"January is the new week after Christmas."
I don't know who said it or where I read it, but I kind of dig this.
I'm not sure about you, but after a bustling month of December and a glorious extended celebration (with our whole family) of Christmastide to Epiphany, New Year's in the middle was hard to give proper annual attention to.
Finally settled back into routine just this week the initial inclination to feel behind dogs me. Why? Why do I allow this? Is someone watching the calendar or peering into my journal waiting for my resolutions, goals, intentions? Will I imminently fail 2025 if I don't have all my ducks in a row on January 1?
The answer is no, of course. I know you know this I'm just typing it here for my benefit.I do, however, believe in the discipline of writing things down. A year-end inventory to exit one year with a feeling of completion is a good place to start and enables launching into the next with intention and vigor.
Don't click away if you aren't a fan of New Year goals/resolutions or whatever word makes your skin crawl. Trust me to the end that I have your best interest at heart!
At the finish of 2023, I recorded successes and failures of the goals set the previous year. I had to dig out my journal to find them. Lesson learned - not a good practice to just write the list once as some hopes were forgotten by February.
Additionally, from the get-go I framed my intentions in hopes that keeping them in front of me would ensure a higher success rate. This was a good practice.
Did I still "fail" at about half of them? Yup. But because I set so many, I found a better probability of return.
It's good and right to keep track of successes which lead us to celebration and thanksgiving. Probably not too many of us record our failures alongside but I find it a kind of grace. A starting point for the next year. An evaluation asking, 'did this matter anyway?' Or a recommitment to give it another go. (Also, permission to not have to kill it every time, no one can reach this status.)
Lesson learned - second year in a row I vowed to use my cookbooks weekly and didn't. I have a myriad of them I love and cherish. But do I pull them out on the regular to select a tried and true? Ahem. Don't judge me. Who can resist the convenience and speed of Pinterest finds? At least I do that.
Consequently, perhaps I should resist carrying it over to 2025 endeavors. Does it really matter? Can life still be good and pleasurable and meaningful? My husband would respond, "That's fine - can we get rid of all these volumes now that take up so much space?" Get rid of my gorgeous hardbound recipe collection?!
Alas, this is why he and I will not be having this conversation.
What about you? Are you on it? Have you set in motion (in writing and action) some fresh initiatives for the year ahead? If you have, high five!
Or do you rarely turn the annual page with a plan to guide you? I hope you'll consider trying something new.
Remember it doesn't have to be so lofty it's unattainable. One of my favorite authors - whose book I read every winter - writes, "I scribble my list of promises. The ways I hope to be kind. To be gentle. To forgive. To try and try again."*
Character, not production perhaps?
Maybe you, like me, just need a bit of quiet time to look back with gratitude and resolve for all 2024 meant to you (make adjustments in expectations of self and others) and some stillness to wonder and dream about the future with appropriate growth-inducing challenges.

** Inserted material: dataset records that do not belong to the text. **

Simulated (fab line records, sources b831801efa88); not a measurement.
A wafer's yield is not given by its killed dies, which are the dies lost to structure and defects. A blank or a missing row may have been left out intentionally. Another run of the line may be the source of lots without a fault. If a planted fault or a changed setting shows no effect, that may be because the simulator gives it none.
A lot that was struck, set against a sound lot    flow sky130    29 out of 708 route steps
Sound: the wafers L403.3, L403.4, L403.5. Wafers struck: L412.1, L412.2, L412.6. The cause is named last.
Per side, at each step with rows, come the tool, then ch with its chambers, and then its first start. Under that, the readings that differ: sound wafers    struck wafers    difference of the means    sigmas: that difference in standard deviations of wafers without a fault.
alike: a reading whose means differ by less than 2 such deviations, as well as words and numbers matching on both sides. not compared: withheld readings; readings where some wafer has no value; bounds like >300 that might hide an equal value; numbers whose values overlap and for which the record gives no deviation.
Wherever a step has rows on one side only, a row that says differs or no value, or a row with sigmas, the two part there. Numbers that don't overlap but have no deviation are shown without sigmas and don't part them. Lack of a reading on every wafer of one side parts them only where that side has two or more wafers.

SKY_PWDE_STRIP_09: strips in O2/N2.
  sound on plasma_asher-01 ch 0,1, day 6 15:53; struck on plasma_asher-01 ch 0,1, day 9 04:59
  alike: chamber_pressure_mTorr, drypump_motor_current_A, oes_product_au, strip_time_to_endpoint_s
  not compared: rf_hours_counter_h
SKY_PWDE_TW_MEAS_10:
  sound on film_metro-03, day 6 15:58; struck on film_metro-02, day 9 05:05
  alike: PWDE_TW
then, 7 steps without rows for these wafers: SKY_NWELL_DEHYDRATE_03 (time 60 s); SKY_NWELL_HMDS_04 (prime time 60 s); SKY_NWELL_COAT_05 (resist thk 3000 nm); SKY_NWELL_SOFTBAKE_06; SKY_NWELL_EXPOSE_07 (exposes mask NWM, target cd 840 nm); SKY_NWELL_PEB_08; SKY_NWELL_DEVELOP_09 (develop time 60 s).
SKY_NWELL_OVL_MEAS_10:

Embrace January for this purpose - as long as it takes. Let it do a finishing and beginning work in your soul.
Take a look at what you really want. How a life well-lived is defined as and move toward that with gusto. Don't worry about failure - it's imminent and shows you tried and that's a win.
Consider what might enrich your life. Add it. Subtract what won't. Make a little list. Check it twice. Frame it? Give yourself purpose and grace all year long.
I will steal more from my winter-appreciating mentor, a more contemplative direction:
Dear New Year, "...each new year demands my full and unwavering attention. Demands the full attention of all of us standing here on the cusp, filling our hearts and our imaginations with promises, vows, hopes, resolutions of the deepest kind.
I beg you, nascent year, to be gentle. I realize the gentle needs to come from deep inside me. I need to find the holy balm to steady me through rough waters to come. I'm bracing myself with double doses of those few things that have proven to be my salvation: prayer; silence; rampant and unheralded kindness; the rapt company of a rare few companions, deep in the act of holding up each other's hearts."*
Isn't that beautiful and pointed? You can steal it too. For a "successful" new year, we all need prayer, silence, kindness, a few trusted companions to hold each other up. Double doses! And Jesus to focus all our gaze on, our Savior, Brother, Keeper who prays for us daily (John 17:20-26).
Revelation 21:5 teaches us, "He is making all things new."
May that be said of you and me in the year ahead. Amen?
Let's revisit this in twelve months.